Are you different? If so, how? Is that a good thing? When it comes to business, when you deliberately choose to be different, it’s always a good thing.
“Differentiation – the process of distinguishing a product or service from others, to make it more attractive to a particular target market.”
Using the definition above as a guide, you have the powerful ability to separate yourself and determine your customer base. There are two parts of this initiative: determining who you want to be and attracting the target segment you desire to serve. These go hand-in-hand in creating an effective differentiation.
It bears to keep in mind that, when differentiating, you are choosing to attract a specific target market. At the same time, you are also choosing to not attract another segment. But that’s what you want – spend time, energy and funds focusing on your customers rather than everyone. When one looks at Main Street, USA, rarely do you find a business that attracts every segment of the market whether it be demographically, socio-economically or anything else.
For example, insurance companies all appear to be the same but you’ll see how they differentiate themselves from their competitors through marketing and services. Progressive Insurance caters to the budget conscious through cost-saving plans. All State likes to market to those who may fear ‘Mayhem’ can occur at any time. Farmers Insurance touts how they cover every strange and unusual occurrence of everyday life. In an industry that is rather homogeneous, they each have developed a strategy to differentiate themselves.
Without any strategy associated with differentiation, it can be like a boat lost as sea with no guidance, direction or destination. Before you make the decision to be different consider the goal which should be to address the dual challenges of positively influencing growth through new customers and maintaining a loyalty from one’s current customer base.

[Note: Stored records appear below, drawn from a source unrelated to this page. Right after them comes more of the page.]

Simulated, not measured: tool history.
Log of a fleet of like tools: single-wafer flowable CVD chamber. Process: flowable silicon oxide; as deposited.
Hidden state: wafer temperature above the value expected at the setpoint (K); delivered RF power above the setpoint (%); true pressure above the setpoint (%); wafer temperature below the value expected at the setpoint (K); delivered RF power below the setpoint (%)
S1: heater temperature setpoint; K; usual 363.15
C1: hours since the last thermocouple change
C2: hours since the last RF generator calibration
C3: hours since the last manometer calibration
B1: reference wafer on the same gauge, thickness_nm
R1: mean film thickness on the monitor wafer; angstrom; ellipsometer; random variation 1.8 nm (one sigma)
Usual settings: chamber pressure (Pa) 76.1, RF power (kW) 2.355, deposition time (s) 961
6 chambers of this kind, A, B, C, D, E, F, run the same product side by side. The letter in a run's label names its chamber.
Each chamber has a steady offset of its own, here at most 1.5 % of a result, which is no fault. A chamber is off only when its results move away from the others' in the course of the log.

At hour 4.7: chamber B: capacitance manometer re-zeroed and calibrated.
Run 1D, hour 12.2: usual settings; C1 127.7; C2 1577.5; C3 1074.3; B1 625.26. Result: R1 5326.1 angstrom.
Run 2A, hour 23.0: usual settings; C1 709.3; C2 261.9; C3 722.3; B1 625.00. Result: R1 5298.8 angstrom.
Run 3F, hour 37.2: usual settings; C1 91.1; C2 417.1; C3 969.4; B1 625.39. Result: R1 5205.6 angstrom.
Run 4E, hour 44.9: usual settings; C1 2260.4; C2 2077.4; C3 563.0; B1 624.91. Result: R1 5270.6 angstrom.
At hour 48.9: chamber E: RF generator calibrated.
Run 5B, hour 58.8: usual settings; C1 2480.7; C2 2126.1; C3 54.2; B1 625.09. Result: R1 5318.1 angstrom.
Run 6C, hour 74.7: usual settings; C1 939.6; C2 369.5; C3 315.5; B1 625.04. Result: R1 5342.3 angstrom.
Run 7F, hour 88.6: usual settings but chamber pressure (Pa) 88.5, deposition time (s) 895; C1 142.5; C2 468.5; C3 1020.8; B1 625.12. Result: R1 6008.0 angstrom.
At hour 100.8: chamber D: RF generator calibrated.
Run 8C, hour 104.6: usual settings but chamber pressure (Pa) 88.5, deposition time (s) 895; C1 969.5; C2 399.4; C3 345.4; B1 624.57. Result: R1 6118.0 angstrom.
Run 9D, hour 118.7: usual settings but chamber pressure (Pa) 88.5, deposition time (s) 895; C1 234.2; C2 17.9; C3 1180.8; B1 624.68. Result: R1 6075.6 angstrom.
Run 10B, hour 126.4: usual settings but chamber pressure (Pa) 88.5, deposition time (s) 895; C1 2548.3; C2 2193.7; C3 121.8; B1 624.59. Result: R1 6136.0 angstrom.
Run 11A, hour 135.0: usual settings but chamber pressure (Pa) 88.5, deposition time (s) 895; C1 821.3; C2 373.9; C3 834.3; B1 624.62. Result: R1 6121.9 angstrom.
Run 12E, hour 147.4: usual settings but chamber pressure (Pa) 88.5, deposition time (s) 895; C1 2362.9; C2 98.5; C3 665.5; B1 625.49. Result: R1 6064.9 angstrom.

When considering differentiation, here are five Market differentiation strategies that can be used by your firm.
Technology – While most businesses have improved their technology, not everyone knows how to use it to enhance a customer’s experience. However, you can own this area if you position your resources and staff to fulfill goal. Convenience and customer friendly access are huge advantages when it comes to staying at in front of the curve of todays’ fast changing technology, especially when it comes to attracting younger family members who are used to online access, smartphone apps and user friendly systems.
Price/Quality – Always remember - there’s only one low price leader. If you choose to compete on price alone, you must be ready for lower profit margin, minimized quality and a target market that can be consumed by expecting the lowest price regardless of what is offered. At the same time, you will not draw the family who wants the higher quality and more personalized services.
On the other hand, a funeral home who touts prestige and personal concierge services can expect to draw those who value such things and are willing to pay the price. However, there may be fewer families willing to pay this and you must be willing to stick to your price point.
These two extremes reflect the challenge of higher volume with lower profit versus less volume with high profits.
Product – Superior products, wider selection or unique products can all set a business apart from another. The key to this is making sure the demand is there or you can create the demand. The mobile phone industry is a great example of how each competes with improved services or features on every phone they introduce – against competitors and even with their own.
Customer service – This may be the cornerstone of any successful business. When it comes to frontline or face-to-face engagement with the customer, few things can create a negative impact as this. See: United Airlines. Each employee who represent your firm (whether on the clock or not) can and does impact your reputation. Putting specific guidelines and accountability in place ensure who you want to be and how your business will be perceived.
User experience – Creating a positive experience for the end-user (your family) starts and begins with how you can engage them. With that said, the combination of all the above strategies will help determine this experience along with your facility, staff attire, and services offered. Whether you choose to provide a more subdued, traditional atmosphere in your home or a casual, ‘positive’ approach, you can steer how you would like your family to react and expect. When working with people, I encourage my staff to put themselves in the customer’s shoes or visualize themselves on the other side of the counter so they have a better understanding of what the customer is thinking and feeling.
Every day, we make buying decisions based on our perceptions and expectations. Here are a couple of every day scenarios:
I got gas at Station A versus Gas Station B because: it was cheaper, on the way to work, cleaner, conveniently located, I know the owner, I needed a snack as well.
I bought my dress shoes at Macy’s versus Wal-Mart because of the selection, the quality, the price is worth it, great customer service, conveniently located, I needed to buy other things.
I could go on and on but you know what I mean. For your community and the families within, they go through that same process when determining which funeral home to consider. Through differentiation you can help them make that decision. And that’s a good thing!